The Court of Justice of the EU (CJEU) has today issued a legal opinion with far reaching consequences, possibly banning the EU from acceding to the European Convention on Human Rights (ECHR). The opinion is not yet online, but those interested can read the Court’s press release, which summarizes the findings.
This is not the first time the Court had to deal with this matter. Already in 1996 it was called to issue a legal opinion as to whether or not it was possible for the EU to accede to the Convention. At the time, the outcome was that there was no legal basis in the EU Treaties that would allow the EU to accede to the Convention.
In the meantime, the Lisbon Treaty has provided for such a basis that would explicitly authorize the EU to accede to the Convention, and the CJEU recognizes this. Nevertheless, it finds that despite this legal basis the intended adherence of the Union to the Convention would be incompatible with EU law. Most of all, the Court is concerned over whether its own role as the supreme judiciary instance to interpret EU law would be undermined by competing competences of the European Court of Human Rights (ECtHR). Given the ECtHR’s readiness to succumb to the temptations of judicial activism, this concern is likely to be shared by many citizens.
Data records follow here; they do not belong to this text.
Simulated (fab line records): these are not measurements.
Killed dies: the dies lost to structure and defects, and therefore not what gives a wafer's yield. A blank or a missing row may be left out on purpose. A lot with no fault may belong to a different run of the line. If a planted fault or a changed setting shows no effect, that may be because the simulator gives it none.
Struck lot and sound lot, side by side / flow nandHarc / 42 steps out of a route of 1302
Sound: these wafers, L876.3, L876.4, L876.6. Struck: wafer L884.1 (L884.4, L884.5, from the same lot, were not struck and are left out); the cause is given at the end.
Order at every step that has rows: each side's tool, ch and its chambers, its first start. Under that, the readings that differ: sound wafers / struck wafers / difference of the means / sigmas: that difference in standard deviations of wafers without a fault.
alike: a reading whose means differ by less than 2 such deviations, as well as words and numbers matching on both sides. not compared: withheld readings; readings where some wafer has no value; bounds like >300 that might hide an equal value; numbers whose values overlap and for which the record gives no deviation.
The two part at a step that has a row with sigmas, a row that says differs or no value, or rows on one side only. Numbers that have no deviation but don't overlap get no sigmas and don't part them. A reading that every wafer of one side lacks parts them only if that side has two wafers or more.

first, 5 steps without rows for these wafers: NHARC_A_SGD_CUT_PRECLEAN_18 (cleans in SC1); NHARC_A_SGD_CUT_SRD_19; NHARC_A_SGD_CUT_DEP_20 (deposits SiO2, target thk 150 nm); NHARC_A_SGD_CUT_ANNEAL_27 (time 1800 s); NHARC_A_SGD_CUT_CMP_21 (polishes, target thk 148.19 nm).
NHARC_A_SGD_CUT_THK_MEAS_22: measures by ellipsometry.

With today’s legal opinion, it is unlikely that the EU will accede to the Convention any time soon. The CJEU has effectively erected a number of hurdles that will be extremely difficult to overcome. In the battle of giants between the Luxembourg and the Strasbourg Courts, Luxembourg has asserted its own supremacy. But it remains to be seen how Strasbourg will answer to this challenge. There have already in the past been cases where applicants have challenged EU legislation before the Strasbourg Court. For example, in the case of Matthews v. the United Kingdom the ECtHR ruled that the exclusion of inhabitants of Gibraltar from participating in the elections of British Members of the European Parliament was a violation of the Human Rights Convention. Although formally addressed to the United Kingdom, the decision was in fact directed against a legal act of the European Union (cf. §§ 26ff. of the ECtHR judgment). There could be many more such cases, and the ECtHR could be tempted to use them in order to aggrandize its own position.